Saturday, November 03, 2012

Pig HBase integration on MapR

This procedure helps integrate HBase transactions using Pig on MapR Hadoop clusters.

On the client node where you have installed Pig, in /opt/mapr/conf/env.sh

Add
export PIG_CLASSPATH=$PIG_CLASSPATH:/location-to-hbase-jar

If you are launching PIG on a node where you have hbase-regionserver
or hbase-master installed, then simply add the location of the
hbase-0.92-1.jar to the PIG_CLASSPATH variable above. Eg

export
PIG_CLASSPATH="$PIG_CLASSPATH:/opt/mapr/hbase/hbase-0.92.1/hbase-0.92.1.jar"

If you don't have hbase installed, the HBase jar can be copied over
directly from any node where hbase is installed to some location on
the pig client node. Include the location where you copied it to in
the above definition.Eg
export PIG_CLASSPATH=$PIG_CLASSPATH:/opt/mapr/lib/hbase-0.92.1.jar

Then identify your zookeeper nodes,
maprcli node listzookeepers

and accordingly add this variable to /opt/mapr/conf/env.sh

export PIG_OPTS="-Dhbase.zookeeper.property.clientPort=5181
-Dhbase.zookeeper.quorum=10.10.80.61,10.10.80.62,10.10.80.63"

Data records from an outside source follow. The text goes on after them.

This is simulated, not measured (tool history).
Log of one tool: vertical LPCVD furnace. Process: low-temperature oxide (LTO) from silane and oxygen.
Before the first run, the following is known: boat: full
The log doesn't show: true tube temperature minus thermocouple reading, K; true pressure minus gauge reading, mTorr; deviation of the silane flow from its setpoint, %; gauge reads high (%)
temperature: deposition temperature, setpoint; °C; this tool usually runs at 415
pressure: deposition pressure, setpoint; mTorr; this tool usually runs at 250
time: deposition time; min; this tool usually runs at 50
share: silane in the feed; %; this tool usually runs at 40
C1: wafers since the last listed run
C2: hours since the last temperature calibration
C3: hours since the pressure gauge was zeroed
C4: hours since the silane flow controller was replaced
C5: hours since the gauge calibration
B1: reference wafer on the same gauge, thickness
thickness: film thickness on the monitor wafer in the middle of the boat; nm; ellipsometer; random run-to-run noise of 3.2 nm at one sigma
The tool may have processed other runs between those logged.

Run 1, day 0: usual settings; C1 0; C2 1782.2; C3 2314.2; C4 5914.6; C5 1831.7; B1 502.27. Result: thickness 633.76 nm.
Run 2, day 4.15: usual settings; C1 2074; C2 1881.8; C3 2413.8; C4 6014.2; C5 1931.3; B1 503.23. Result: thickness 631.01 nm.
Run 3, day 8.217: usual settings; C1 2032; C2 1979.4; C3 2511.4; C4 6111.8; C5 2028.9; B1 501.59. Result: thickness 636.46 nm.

Launch the pig job and you should be able to access HBase.
NB: Use only the HBase table name directly for accessing tables. Do not use
hbase:// prefixes. Eg script

Sample env.sh

[root@nmk-centos-60-3 ~]# cat /opt/mapr/conf/env.sh
#!/bin/bash
# Copyright (c) 2009 & onwards. MapR Tech, Inc., All rights reserved
# Please set all environment variable you want to be used during MapR cluster
# runtime here.
# namely MAPR_HOME, JAVA_HOME, MAPR_SUBNETS

export PIG_OPTS="-Dhbase.zookeeper.property.clientPort=5181
-Dhbase.zookeeper.quorum=10.10.80.61,10.10.80.62,10.10.80.63"
export
PIG_CLASSPATH="$PIG_CLASSPATH:/opt/mapr/hbase/hbase-0.92.1/conf:/usr/java/default/lib/tools.jar:/opt/mapr/hbase/hbase-0.92.1:/opt/mapr/hbase/hbase-0.92.1/hbase-0.92.1.jar"
export HADOOP_CLASSPATH="$HADOOP_CLASSPATH:$PIG_CLASSPATH"
export CLASSPATH="$CLASSPATH:$HADOOP_CLASSPATH"
#export JAVA_HOME=
#export MAPR_SUBNETS=
#export MAPR_HOME=
#export MAPR_ULIMIT_U=
#export MAPR_ULIMIT_N=
#export MAPR_SYSCTL_SOMAXCONN=
#export PIG_CLASSPATH=:$PIG_CLASSPATH
[root@nmk-centos-60-3 ~]#

Sample hbase insertion script

[root@nmk-centos-60-3 nabeel]# cat hbase_pig.pig
raw_data = LOAD '/user/mapr/input2.csv' USING PigStorage(',') AS (
listing_id: chararray,
fname: chararray,
lname: chararray );

STORE raw_data INTO 'sample_names' USING
org.apache.pig.backend.hadoop.hbase.HBaseStorage (
'info:fname info:lname');